By Scott Tedrick, News Editor Advocate Tribune, Posted Jun 09, 2011

Granite Falls, Minn. — Who is Emmanuel Ku?  A quick Google search brings up a cache of articles alleging that he is one of the worst slumlords in New York; neglecting upkeep and repairs on his properties so to milk them of profits.  As owner of Genghis Khan, LLC, he is also the high bidder from the May 27 Riverview Apartment auction. And if approved by the US Department of Housing and Urban Development (HUD), will become owner of  Granite Falls’ Section-8 low-income housing facility.  Attempts to reach Ku by phone and email were unsuccessful.

Ku gained notoriety back in 2003 when, through Dakko Property Management, Inc., he managed to purchase a HUD owned New York apartment building, the Pueblo de Mayagüez, despite 1,400 outstanding code violations, $23,000 in fines and a pending lawsuit, spread amongst his 11 New York properties, according to a 2003 article in the Village Voice.
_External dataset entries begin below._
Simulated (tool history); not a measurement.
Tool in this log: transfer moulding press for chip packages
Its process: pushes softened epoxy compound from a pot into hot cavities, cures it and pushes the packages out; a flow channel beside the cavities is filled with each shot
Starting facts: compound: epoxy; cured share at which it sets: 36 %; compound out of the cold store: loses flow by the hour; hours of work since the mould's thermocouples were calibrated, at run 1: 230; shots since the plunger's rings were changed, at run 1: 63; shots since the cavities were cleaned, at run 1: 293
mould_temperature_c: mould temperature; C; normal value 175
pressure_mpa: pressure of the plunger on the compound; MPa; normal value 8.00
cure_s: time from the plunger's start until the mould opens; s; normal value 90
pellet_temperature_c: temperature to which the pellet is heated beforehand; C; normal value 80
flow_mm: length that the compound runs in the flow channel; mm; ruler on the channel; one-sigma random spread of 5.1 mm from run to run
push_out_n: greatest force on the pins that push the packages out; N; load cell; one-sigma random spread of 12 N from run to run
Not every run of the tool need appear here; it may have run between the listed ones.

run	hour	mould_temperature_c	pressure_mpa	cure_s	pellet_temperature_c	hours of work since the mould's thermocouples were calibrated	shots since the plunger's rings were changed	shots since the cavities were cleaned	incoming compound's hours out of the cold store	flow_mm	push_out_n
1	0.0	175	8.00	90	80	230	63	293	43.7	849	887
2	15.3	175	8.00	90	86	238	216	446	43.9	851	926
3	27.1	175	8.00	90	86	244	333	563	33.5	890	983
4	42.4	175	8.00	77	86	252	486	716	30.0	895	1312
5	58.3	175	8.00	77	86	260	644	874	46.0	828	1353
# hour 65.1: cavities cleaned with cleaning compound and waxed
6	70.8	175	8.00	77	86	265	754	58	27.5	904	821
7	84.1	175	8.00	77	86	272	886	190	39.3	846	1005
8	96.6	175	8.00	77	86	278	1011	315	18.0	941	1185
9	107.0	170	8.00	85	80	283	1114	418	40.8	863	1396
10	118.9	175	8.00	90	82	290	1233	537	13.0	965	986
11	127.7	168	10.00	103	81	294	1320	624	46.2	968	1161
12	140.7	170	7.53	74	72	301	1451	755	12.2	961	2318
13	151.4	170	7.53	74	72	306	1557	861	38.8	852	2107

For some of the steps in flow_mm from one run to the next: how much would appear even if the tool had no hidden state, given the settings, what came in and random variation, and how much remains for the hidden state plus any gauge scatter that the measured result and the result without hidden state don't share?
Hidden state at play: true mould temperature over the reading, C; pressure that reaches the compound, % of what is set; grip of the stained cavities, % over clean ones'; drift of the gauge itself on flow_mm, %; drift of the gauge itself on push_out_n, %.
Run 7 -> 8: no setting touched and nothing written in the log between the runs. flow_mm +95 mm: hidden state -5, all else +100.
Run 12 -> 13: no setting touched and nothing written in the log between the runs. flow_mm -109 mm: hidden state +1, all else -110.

Dina Levy of the Urban Homesteading Assistance Board (UHAB) in New York, which had joined with Pueblo tenants to attempt to thwart the sale, said that it didn’t make sense that HUD would be willing to sell the property to Ku, thereby committing government monies to an individual who had an extensive number of complaints running contrary to the public’s interest.

Though the tenants and UHAB lost the battle, the commotion raised at the situation and similar incidents concerning HUD auctions around the country, resulted in a Congressional amendment to the National Housing Act.  Passed in 2004, Section 219 bars owners with local housing code violations from buying HUD properties at auction.   

Levy said that since the amendment was passed she is aware of three occasions in which Ku was banned from bidding on a New York Property. “At the office we jokingly call it the anti-Ku law,” she said.

But while Ku’s hands were tied in New York, his HUD restrictions did not hold true once he stepped beyond state lines.

“The problem with Section 219 ... is its limited scope,” states a 2007 report, “Cause for Distress,” published by the Center for an Urban Future. “Since there is no national database of housing code violations, a landlord can bid on properties in other jurisdictions without any limitations.”

And so Ku has since bid on HUD projects in Michigan, Alabama and Connecticut; becoming owner’s of properties in two of the three instances.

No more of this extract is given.